LOS ANGELES -- The Rockies' Adam Ottavino finds amusing that a right-handed reliever and his best pitch can have social media cachet.

Earlier this season, a tribute handle, @OttavinosSlider, showed up on Twitter. During his strong inning Friday night, the team's twitter account gave him a hashtag -- #Ottomatic, which happens to have been a nickname he earned as a closer during his collegiate career at Northeastern University.

Ottavino, an Instagram guy himself, isn't bothered by the attention. After all, it's the result of an ERA that was the definition of the empty set through 11 games, the last being a one-strikeout eighth inning in Friday's 5-4, 11-inning victory over the Dodgers.

"It's pretty cool," he said. "Obviously, I've got to keep it up. It's kind of neat."

Ottavino, 28, entered the Rockies' game with the Dodgers on Saturday with 13 strikeouts, which is almost half of his 28 total outs.
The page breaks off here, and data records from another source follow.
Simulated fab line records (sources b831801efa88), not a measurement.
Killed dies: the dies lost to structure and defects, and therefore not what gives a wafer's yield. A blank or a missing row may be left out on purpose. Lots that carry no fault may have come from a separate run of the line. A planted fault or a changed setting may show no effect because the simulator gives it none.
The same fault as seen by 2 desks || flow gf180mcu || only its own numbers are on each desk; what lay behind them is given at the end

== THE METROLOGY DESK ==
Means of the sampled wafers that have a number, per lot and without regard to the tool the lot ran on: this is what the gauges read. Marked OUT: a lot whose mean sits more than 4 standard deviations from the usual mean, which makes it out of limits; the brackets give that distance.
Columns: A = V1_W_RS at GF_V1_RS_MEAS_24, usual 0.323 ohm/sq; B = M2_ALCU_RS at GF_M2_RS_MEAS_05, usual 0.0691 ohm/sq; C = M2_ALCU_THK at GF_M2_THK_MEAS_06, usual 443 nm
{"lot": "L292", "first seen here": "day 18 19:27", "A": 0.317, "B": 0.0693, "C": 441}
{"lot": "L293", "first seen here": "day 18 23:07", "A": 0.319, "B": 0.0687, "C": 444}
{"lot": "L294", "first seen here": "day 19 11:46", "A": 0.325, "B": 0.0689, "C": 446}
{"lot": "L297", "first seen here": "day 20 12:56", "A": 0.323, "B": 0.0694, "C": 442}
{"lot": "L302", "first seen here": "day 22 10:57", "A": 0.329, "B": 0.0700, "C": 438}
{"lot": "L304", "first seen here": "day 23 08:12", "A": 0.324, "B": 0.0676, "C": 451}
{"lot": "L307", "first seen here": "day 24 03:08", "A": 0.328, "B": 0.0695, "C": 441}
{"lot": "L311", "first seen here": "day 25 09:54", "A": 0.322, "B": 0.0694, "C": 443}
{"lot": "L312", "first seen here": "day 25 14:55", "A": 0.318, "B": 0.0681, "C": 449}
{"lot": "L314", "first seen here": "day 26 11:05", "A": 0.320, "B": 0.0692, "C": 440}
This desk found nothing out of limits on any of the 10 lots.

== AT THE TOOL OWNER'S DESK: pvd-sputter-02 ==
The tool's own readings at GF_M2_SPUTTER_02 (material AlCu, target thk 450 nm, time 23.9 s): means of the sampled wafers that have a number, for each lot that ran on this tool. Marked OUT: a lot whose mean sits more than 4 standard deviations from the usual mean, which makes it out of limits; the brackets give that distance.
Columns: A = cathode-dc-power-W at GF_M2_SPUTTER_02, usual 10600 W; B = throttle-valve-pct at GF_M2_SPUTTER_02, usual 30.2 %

As last season progressed, manager Walt Weiss began using Ottavino later in games, mostly against tough right-handed hitters, who have difficulty dealing with his slider's angle and movement. Righties hit .198 against him. However, lefty batters hit .325, which more or less threatened to limit him to specialist duty.

This year, Ottavino, whose father has long worked as an actor in New York, is posting stats that say he can't be typecast. Righties are 4-for-27 (.148), with two of the hits coming in one game. But lefties are 1-for-8 (.125).

"He's made adjustments against left-handed hitters, so if there's a tough lefty sandwiched in between a couple of right-handers, he can go through the lefty to get to the next righty," Weiss said. "He's made some physical adjustments to attacking left-handed hitters."

Ottavino's adjustment involves the uncommon strategy of switching from the third-base side of the rubber, where he works against righties, to the first-base side against lefties. The adjustment resulted from Ottavino studying all of his at-bats against lefties during the offseason.

"It's giving them a little tougher angle," Ottavino said. "And my strategy has been switched up a little. It's worked out against the few lefties I have faced. That was a big goal for me. I killed righties last year, so if I could become respectable against lefties, I could improve over last year."

Ottavino is known for the sudden and big, downward diagonal break on his slider. But his increased dependability is rooted in another pitch.

"My slider is the same as it was, although I feel I use it better," Ottavino said. "But I feel a little stronger this year and my fastball is a little better. I've got a little bit more velocity, a mile or two per hour on average. I also know my strategy better of where to locate it."

Weiss said the increased power is a matter of confidence.

"He's always had the devastating slider, but it's tough to use it when you're in bad counts," Weiss said. "His fastball command and velocity is better. That's a big part of it.

"A couple years ago, before I was here, his velocity was up there. Last year, maybe trying to command it, pitchers will take a little off of it. But he's got velocity and command, and a lot of confidence. When he gets in pitchers' counts, he's a handful."